Hi everyone!
I am new to Julia and so far, I have mostly exprimented basic things. However I realised that the way the arrays are defined may have a strong influence on the performance.
Here is the situation: let say that I have a loop, at each iteration I define a local array which may depend on global variables and then I perform some elementary array operations. Since the loop is typically big, I would like to know the fastest way to define the local array. For the application I have in mind, there are two nested loops but I don’t think that it has an influence.
Reading the Julia doc, I realised that there are many possible ways to define the same array, using semicolons, comma, spaces, etc. I initially thought that all are equivalent but it turns out that they are not and I do not fully understand why (and I did not find anything about performance in the doc). Below is a minimal working example.
First I import some packages and define some global variables.
using StaticArrays
using BenchmarkTools
a = 1.
b = 2.
c = 3.
d = 4.
x = 5.
y = 6.
z = 7.
N = 3000 # Loop size
Then, I tested seven ways to do the same thing.
- First the simplest one, using only spaces and tabs, would be
function standard_array()
for i in 1:N
for j in 1:N
A = [a b 0.5*i
c d 0.
(x*y-z) (x*y+z) (j+1.)] # The local array
u = [b,c,z*y-x^2] # Some local vector
v = A*u # A simple operation
end
end
end
- The same function can be implemented using semicolons as follows.
function semicolon_concat_array()
for i in 1:N
for j in 1:N
A = [[a ;; b ;; 0.5*i];
[c ;; d ;; 0.];
[x*y-z ;; x*y+z ;; j+1.]]
u = [b,c,z*y-x^2]
v = A*u
end
end
end
- Since the elements of the array have a cumbersome expression, I may prefer to define the columns first and then concatenate the result. Again it can be done using spaces …

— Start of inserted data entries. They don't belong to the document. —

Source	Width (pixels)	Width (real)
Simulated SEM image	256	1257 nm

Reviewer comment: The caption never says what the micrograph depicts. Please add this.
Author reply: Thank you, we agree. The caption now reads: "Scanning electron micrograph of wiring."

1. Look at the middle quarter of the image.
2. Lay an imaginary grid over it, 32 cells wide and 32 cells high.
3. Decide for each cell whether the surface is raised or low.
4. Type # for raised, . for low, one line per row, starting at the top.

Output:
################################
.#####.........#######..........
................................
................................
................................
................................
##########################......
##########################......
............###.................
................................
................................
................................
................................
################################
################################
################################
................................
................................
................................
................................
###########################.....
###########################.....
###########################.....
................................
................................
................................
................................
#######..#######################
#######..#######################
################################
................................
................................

function column_simple_concat_array()
for i in 1:N
for j in 1:N
e1 = [a, c, x*y-z]
e2 = [b, d, x*y+z]
e3 = [0.5*i, 0., j+1.]
A = [e1 e2 e3]
u = [b,c,z*y-x^2]
v = A*u
end
end
end
- …or semicolons.
function column_semicolon_concat_array()
for i in 1:N
for j in 1:N
e1 = [a, c, x*y-z]
e2 = [b, d, x*y+z]
e3 = [0.5*i, 0., j+1.]
A = [e1 ;; e2 ;; e3]
u = [b,c,z*y-x^2]
v = A*u
end
end
end
- If the elements are very cumbersome, then maybe even an elementwise definition would be easier to handle.
function element_array()
for i in 1:N
for j in 1:N
A = zeros(3,3)
A[1,1] = a
A[2,1] = c
A[3,1] = x*y-z
A[1,2] = b
A[2,2] = d
A[3,2] = x*y+z
A[1,3] = 0.5*i
A[2,3] = 0.
A[3,3] = j+1.
u = [b,c,z*y-x^2]
v = A*u
end
end
end
- Finally, there are also two more exotic definitions: using static arrays…
function static_smatrix()
for i in 1:N
for j in 1:N
A = @SMatrix [a b 0.5*i
c d 0.
(x*y-z) (x*y+z) (j+1.)]
u = SVector(b,c,z*y-x^2)
v = A*u
end
end
end
- …or tuples (with a byhand multiplication):
function byhand_tuple()
for i in 1:N
for j in 1:N
a11,a12,a13,a21,a22,a23,a31,a32,a33=a,b,0.5*i,c,d,0.,x*y-z,x*y+z,j+1.
u1,u2,u3 = b,c,z*y-x^2
v1 = a11*u1 + a12*u2 + a13*u3
v2 = a21*u1 + a22*u2 + a23*u3
v3 = a31*u1 + a32*u2 + a33*u3
v = v1,v2,v3
end
end
end
I used @btime
to benchmark these seven functions and here is what I obtained:
[1] Standard array ("standard_array")
7.252 s (140944979 allocations: 4.78 GiB)
[2] Semicolon concatenation ("semicolon_concat_array")
86.949 s (725944979 allocations: 23.42 GiB)
[3] Column concatenation ("column_simple_concat_array")
10.158 s (167944979 allocations: 6.39 GiB)
[4] Column concatenation with semicolon ("column_semicolon_concat_array")
30.007 s (266944979 allocations: 9.88 GiB)
[5] Elementwise definition ("element_array")
14.359 s (131944979 allocations: 4.11 GiB)
[6] Static SMatrix ("static_smatrix")
7.273 s (149944979 allocations: 3.84 GiB)
[7] Tuples ("byhand_tuple")
4.333 s (212944979 allocations: 3.31 GiB)
There are a few things I think I understand: the function [7] with tuples is the fastest one, as I expect since the tuples are immutables. Also [1] and [3] look similar but [1] is faster than [3] because it has less allocations, ok. But I still do not get the following points.
-
The definitions [2] and [4] involving semicolons are very bad, 7 to 20 times slower than the fastest definition [7]. Obviously there is something I do not understand with the semicolon operator.
-
What slows down the elementwise definition [5] ? I would expect it to be similar to [1] (with a comparable number of allocations) but it is 2 times slower.
-
Static arrays [6] do not seem to perform better than standard arrays [1]. I would expect them to be similar to tuples [7] (immutable objects and comparable numbers of allocations).
Sorry for the long post and thank you in advance for your help!